Lawrence progress depends on finding middle ground

“At long last, KC is getting a little love,” was the understated boast of a recent headline in the Kansas City Star. “Convention planners are noticing as Top 10 lists rave:” A blossoming of major new projects has attracted national attention to Kansas City and elevated the town from a “modest metropolis” to “most underrated” in the span of about a year.

I grew up in Kansas City and watched its downtown dwindle from civic center and shopping magnet to a razed wasteland of parking lots, boarded up hotels and vacant storefronts. It became a forlorn ghost town after dark. Now, after numerous false starts, downtown KC has been reborn.

Dazzling new high rises have sprung up, along with a jazzy-looking new sports arena, the World War I museum at Liberty Memorial and prospects of the Power & Light entertainment district and the Kauffman Center for the Performing Arts. The Crossroads arts district is bustling. The Nelson Gallery’s Bloch addition to the south has attracted international acclaim. Internet travel sites tout Cowtown as “most intriguing,” among the top 10 cities offering “the best combination of strong value and a great vacation experience.”

I made my escape from Kansas City 30 years ago and found “an asylum for my affections” in Lawrence. Today, I observe both towns from a distance and can’t help being struck by their varying fortunes. Kansas City never mounted a serious campaign to protect its downtown from suburban competition comparable to Lawrence’s resistance to the “cornfield mall.” Flight to the suburbs transformed KC into a sprawling collection of tenuously related satellite towns. The loss of the airport’s hub status contributed to its decline. Racial division has handicapped the city and bedeviled its public schools.
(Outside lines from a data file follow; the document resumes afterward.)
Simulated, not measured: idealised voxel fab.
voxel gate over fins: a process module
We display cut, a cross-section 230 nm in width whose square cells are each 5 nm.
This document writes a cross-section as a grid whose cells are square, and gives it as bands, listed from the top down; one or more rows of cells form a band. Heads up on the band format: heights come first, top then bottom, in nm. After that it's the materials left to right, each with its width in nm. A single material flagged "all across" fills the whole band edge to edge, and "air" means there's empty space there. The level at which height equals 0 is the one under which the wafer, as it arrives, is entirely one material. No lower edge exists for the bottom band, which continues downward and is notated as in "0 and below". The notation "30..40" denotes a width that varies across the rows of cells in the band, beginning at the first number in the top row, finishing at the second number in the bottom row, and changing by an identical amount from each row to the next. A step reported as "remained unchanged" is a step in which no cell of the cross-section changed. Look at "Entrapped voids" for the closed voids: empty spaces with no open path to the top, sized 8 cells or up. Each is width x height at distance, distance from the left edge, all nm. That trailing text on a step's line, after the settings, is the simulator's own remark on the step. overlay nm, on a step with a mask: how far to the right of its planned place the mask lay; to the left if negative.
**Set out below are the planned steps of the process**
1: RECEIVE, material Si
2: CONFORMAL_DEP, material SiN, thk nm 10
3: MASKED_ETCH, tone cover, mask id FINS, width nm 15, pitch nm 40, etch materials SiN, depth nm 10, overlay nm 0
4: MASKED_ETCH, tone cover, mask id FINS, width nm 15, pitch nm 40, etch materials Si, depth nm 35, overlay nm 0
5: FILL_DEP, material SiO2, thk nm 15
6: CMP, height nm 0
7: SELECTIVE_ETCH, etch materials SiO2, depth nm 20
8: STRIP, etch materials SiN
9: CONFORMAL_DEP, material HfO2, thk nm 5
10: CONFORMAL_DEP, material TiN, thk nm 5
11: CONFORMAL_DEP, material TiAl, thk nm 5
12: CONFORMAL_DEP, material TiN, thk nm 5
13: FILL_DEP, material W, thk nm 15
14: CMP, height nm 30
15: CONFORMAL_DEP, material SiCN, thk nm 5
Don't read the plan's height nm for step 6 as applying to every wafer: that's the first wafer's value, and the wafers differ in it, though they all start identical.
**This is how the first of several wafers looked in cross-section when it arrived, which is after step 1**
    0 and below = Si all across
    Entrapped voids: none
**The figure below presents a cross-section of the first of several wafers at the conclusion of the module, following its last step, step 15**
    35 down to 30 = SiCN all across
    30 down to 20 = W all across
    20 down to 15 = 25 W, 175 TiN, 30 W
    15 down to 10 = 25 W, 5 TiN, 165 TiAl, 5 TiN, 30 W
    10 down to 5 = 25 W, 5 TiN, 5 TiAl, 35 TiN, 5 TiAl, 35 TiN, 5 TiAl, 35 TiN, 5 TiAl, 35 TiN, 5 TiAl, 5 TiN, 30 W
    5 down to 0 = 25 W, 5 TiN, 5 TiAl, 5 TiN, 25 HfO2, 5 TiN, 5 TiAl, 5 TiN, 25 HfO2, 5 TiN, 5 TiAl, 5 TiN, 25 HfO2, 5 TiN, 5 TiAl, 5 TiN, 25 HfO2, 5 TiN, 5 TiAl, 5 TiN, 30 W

In some ways, Lawrence has more potential for greatness. Modest size ought to make it more manageable, coherent and amenable to the quality of “community,” to which so much lip service is paid. Physical division by State Line deals Kansas City a unique set of problems that Lawrence doesn’t have to face. And yet, Lawrence suffers from an ideological polarization that may undermine its future. The argument between growth and preservation is prosecuted in bitter, extremist rhetoric – the philistines of rampant development versus the nannies of preventionism. No outstanding leadership has come forward to promote compromise, discover common ground and articulate an exciting vision of the future.

Kansas University is an enormous asset, but the university and the town seem to have little positive connection. The success of KU’s basketball and football teams ought to give a powerful boost to the town’s spirit. But the athletic department’s ruthless gouging of season ticketholders has alienated many diehard fans. The staging of the KU-MU football game in Kansas City’s Arrowhead Stadium suggested indifference to the local economy.

Growth is necessary to the vitality of a town, and preservation of heritage is fundamental to its character. If Kansas City had saved half of the great buildings it possessed a hundred years ago, it would be a world-class architectural attraction today. It remains to be seen whether there will be an economic payoff for Kansas City’s revitalized downtown, much of it financed by tax giveaways. No doubt there are some in Lawrence who would fight to defeat the kind of developments which are giving Kansas City a shot in the arm.

There are tradeoffs to every economic action. The job of intelligent planning is to understand them and to weigh the pluses and minuses. Lawrence’s quest to protect itself from the vulgar effects of growth has left it short of funds for infrastructure and civic projects such as a new library. Its economic ventures such as the bus line and the golf course have been of dubious success. Not long ago, Lawrence was the hottest city in Kansas. Today, it’s losing population, and growth has come to a halt. Even Lawrence’s prized downtown seems down at the heels.

Advocates of growth lament that Lawrence is falling behind other towns in the competition to lure promising companies. Losing that battle is an expression of Lawrence’s status as the most “enlightened” city in Kansas, from the anti-growth point of view. Some say that Lawrence has so much to offer that it doesn’t need to compete.

At one extreme are the dour souls who oppose a proposed industrial park because it would use farmland we’ll need when global warming drives us back to a subsistence, Stone Age existence. Lawrence needs more bike paths, not more taxable properties, according to their view. On the other hand, conflict of interest and open meetings issues surrounding the Deciphera imbroglio have given the pro-growth agenda a black eye.

Lawrence ought to be pumped up, exuberant, full of big ideas and confident of its future. Instead, it seems sluggish, dispirited, possessed by pessimism and acrimony. There must be an alternative to its becoming either a museum to the charms of yesteryear or a paved over monument to commercialism. Much matter to brood upon for the citizens of Athens on the Kaw.